After multiple morning meetings, senators in each party suggested earlier in the day that a deal is possible, but said there is still plenty of work to do and problems to solve.
Senate Majority Leader Mitch McConnell took a key procedural step Friday night to pave the way for a final vote, setting up a Sunday vote to end debate and a potential Monday vote to pass the final package.
For now, though, negotiations continue behind closed doors on the $1 trillion-plus package.
“The goal is to reach agreement on each of the four components of the legislation by the end of the day,” the Kentucky Republican said on the Senate floor.
McConnell and Treasury Secretary Steven Mnuchin briefed President Donald Trump on Friday night about the emerging stimulus plan, two sources told CNN. It was a positive conversation, one of the sources said.
McConnell assigned task forces to tackle individual parts of the stimulus bill. They met behind closed doors in various offices in the Finance Committee’s suite in the Dirksen Building. Senators left those meetings shortly after noon to attend their caucus lunches while staff members stayed behind to draft language.
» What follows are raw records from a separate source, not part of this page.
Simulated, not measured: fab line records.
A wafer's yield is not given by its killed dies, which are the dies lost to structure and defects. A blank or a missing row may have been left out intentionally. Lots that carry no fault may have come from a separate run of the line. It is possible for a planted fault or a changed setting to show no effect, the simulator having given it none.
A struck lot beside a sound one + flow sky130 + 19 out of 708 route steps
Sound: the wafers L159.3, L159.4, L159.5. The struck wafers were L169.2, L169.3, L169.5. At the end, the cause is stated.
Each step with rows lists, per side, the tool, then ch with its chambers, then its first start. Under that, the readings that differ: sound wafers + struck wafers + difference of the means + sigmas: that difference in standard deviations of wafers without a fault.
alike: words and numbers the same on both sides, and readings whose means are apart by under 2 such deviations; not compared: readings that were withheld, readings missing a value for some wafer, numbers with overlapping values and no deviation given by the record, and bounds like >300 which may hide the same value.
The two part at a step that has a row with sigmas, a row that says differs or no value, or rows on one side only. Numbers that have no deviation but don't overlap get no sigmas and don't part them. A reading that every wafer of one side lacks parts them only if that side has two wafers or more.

The lawmakers returned Friday afternoon to finalize their sections. They were then to turn them over to McConnell and Schumer, who must hammer out a final agreement.
Issues that remain outstanding in negotiations
Among the most complicated issues still outstanding is how to overhaul the unemployment insurance system to deal with the growing number of Americans filing for unemployment and boost the amount of money available for the newly jobless.
Also, negotiators are still haggling over how to structure a pot of money for states — known as state stabilization funds — to dip into as their fiscal situations worsen.
Labor Department officials initially didn’t think it would be technically possible to implement the Democratic proposals to funnel money to the states through their unemployment insurance systems. But the Labor Department now says it has come up with a way to make sure it can work, according to Senate Minority Whip Dick Durbin.
“I’m not optimistic but I’m not pessimistic at this point; conversation is positive on a lot of good fronts,” the Illinois Democrat said. “There’s still some things that need to be worked out that could be deal breakers, so it isn’t over.”
Durbin added, “What we’re trying to do is to make sure that’s it’s not just one and done. That you get this nice check, and you’re finished. (We want to) make sure that if you’re in a predicament where you’ve lost a job, that you are going to have continuity in your compensation over the next several months or more.”
Republican Sens. Marco Rubio of Florida and Susan Collins of Maine, who are the lead negotiators on the small business provisions, say they are close to an agreement with their Democratic counterparts on their section. And Senate Health, Education, Labor and Pensions Chairman Lamar Alexander said that on the issues he’s negotiating, he’s close to a deal with Sen. Patty Murray of Washington state, the ranking Democrat on the committee.
“We should be able to agree to most of our items in principle by tonight,” the Tennessee Republican said.
Sen. Roger Wicker, a Mississippi Republican who chairs the Senate, Commerce, Science and Transportation Committee and is negotiating over tens of billions of dollars in loans to the airlines, said he is close to a bipartisan deal on his area as well: “We have a framework on a lot of them,” Wicker said.
Also in the talks are Mnuchin, Labor Secretary Eugene Scalia and Larry Kudlow, an economic adviser to Trump.
As he left a meeting, Kudlow was upbeat: “Very good attitude. The children are playing well,” he said.
One thing that has become clear, as negotiations continue, is that the final cost of the package will be well north of $1 trillion. It’s something White House Legislative Affairs Director Eric Ueland nodded to when asked about that by CNN.
“We understand the potentiality of the deficit impact, but the deficit impact is not a barrier for the need to act on behalf of the American people,” Ueland said. “We are looking for the swiftest, largest impact to the American economy, for the American people, on the President’s instruction. That’s what we’re trying to deliver here.”